I have finished reading L.D. Wenzel's Caught in the Winds, and have the following comments.
I'm no literary critic, but Wenzel seems to have a writing gift: his sentence structure, his way with adjectives and sense of timing hold the reader's interest. The characters come alive, and the overall plot hangs together and is neatly resolved -thanks to recurrent traits in the main characters. At times I found the story gripping.
Wenzel clearly is wrestling with philosophical issues that engage him. Jack Joplin's phenomenological method is utterly clever, and the author's allusion to Jean Paul Sartre, Gabriel Marcel and Kierkegaard are all appropriate. He might have been alluding to Sartre's novel, Nausea, or his well known theme "existence precedes essence" in Existentialism, or the explicit self-creation in The Transcendence of the Ego. Sartre is not read nowadays as he was in my time.

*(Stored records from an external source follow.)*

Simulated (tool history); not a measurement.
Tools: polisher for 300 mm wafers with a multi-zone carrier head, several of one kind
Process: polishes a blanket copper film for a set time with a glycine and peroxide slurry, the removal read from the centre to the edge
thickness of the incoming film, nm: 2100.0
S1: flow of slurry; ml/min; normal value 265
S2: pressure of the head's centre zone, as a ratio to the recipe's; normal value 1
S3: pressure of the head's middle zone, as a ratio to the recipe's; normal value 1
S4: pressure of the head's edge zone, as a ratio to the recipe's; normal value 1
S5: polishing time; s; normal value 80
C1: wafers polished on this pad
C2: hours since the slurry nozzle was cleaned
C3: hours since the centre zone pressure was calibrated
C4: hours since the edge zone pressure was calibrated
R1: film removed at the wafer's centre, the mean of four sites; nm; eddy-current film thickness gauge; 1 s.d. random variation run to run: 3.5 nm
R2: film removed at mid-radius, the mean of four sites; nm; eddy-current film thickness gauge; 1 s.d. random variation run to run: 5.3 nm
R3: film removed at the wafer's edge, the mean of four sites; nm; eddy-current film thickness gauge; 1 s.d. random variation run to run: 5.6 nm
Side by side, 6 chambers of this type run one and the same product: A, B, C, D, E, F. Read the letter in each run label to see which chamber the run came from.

The idea of friendship plays a large role in this novel about personal self discovery. This is also a topic of philosophical interest today, starting with a return to Aristotle's Nicomachean Ethics and over to today's C.S. Lewis' The Four Loves -one of which is friendship.
I have encouraged Wenzel to keep on writing. My one concern with this novel was that some of the religious extremism struck me as unrealistic.
Dec. 6, 2005
Wenzel is an American author who lives in Norway. He specializes
in religious fiction, reflective with noir settings and suspense.